By Syed Raza Hassan and Drazen Jorgic
ISLAMABAD (Reuters) - Prime Minister Nawaz Sharif's family and allies have rejected a damaging report by a judicial body investigating the Pakistani premier's assets, dismissing as "trash" allegations that the Sharif family has accumulated wealth far above its earnings.
The Joint Investigation Team (JIT), set up by the Supreme Court to investigate corruption claims that surfaced following the Panama Papers leak, spent two months probing the Sharif family's wealth and gave its finding to the court on Monday.
The probe has spooked investors in Pakistan's equity market, with the country's benchmark index in retreat since June over fears Sharif's removal would plunge Pakistan back into chaos after years of relative stability.
While the report was not made public immediately, leaked pages were circulated on social media and opposition leader Imran Khan demanded Sharif resign following the findings, which also levelled allegations against his daughter and sons.
"JIT report REJECTED. Every contradiction will not only be contested but decimated in SC," tweeted Maryan Nawaz Sharif, the premier's daughter, referring to Pakistan's Supreme Court.
The report alleges Sharifs' businesses alone are not enough to explain the family's wealth, which includes flats in an upscale London borough.
It also recommended the National Accountancy Bureau (NAB), an anti-corruption agency, file a case against Sharif, according to Dawn newspaper and other Pakistani media.
The inquiry has gripped Pakistanis and, after it was handed to the Supreme Court, the stock market plunged 3.1 percent early on Tuesday to trade at 44,800 points by 10.10 am (1:10 a.m. ET).
"The market has taken the suggestions for a NAB (investigation) and the overall JIT report as a negative," said Saad Hashmey, research director at brokerage Topline Securities.
"We expect volatility to continue," he said.
Asif Khawaja, Pakistan's defense minister and one of Sharif's closest aides, said the report was "full of flaws" and the ruling PML-N party would contest the JIT findings in the Supreme Court.
"Its trash," Khawaja said.
The Supreme Court will now decide how to proceed with the report and whether to call for a trial. There were also calls for Sharif to be disqualified.
Sharif has always denied any wrongdoing over his family allegedly using offshore companies to buy luxury flats in a posh London neighborhood, and said his family wealth was acquired legally.
In April, the Supreme Court ruled that there was insufficient evidence to remove Sharif from office - by a split 2-3 verdict - on the back of the Panama Papers leaks, but it ordered further investigations.

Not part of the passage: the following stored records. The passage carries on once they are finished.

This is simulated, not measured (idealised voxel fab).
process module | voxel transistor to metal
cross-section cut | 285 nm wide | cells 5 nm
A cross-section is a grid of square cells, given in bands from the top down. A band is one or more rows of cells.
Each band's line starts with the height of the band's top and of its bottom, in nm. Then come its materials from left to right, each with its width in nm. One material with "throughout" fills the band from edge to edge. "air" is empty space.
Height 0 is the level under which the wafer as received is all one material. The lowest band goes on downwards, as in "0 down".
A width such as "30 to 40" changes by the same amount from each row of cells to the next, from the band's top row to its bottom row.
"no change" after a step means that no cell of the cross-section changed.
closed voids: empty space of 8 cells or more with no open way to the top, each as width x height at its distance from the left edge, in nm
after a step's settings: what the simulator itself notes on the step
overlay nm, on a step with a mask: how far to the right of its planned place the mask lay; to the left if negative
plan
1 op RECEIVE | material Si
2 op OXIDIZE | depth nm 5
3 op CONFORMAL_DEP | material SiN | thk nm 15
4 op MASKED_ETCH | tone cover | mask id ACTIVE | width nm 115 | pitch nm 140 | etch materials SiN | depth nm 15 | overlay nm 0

The JIT team comprised members of civilian and powerful military bodies, including the Inter-Services Intelligence agency. However, the probe became politicized as Sharif's backers and opponents sparred over the JIT's work and the allegiance of its members.
Sharif's allies have alleged there was a conspiracy against him, but opponents say the premier was trying to use such talk as a smokescreen to cover the serious allegations he faces.
Khan, the leader of the opposition Pakistan Tehreek-e-Insaf party, said Sharif "has now lost all moral authority" and must resign immediately.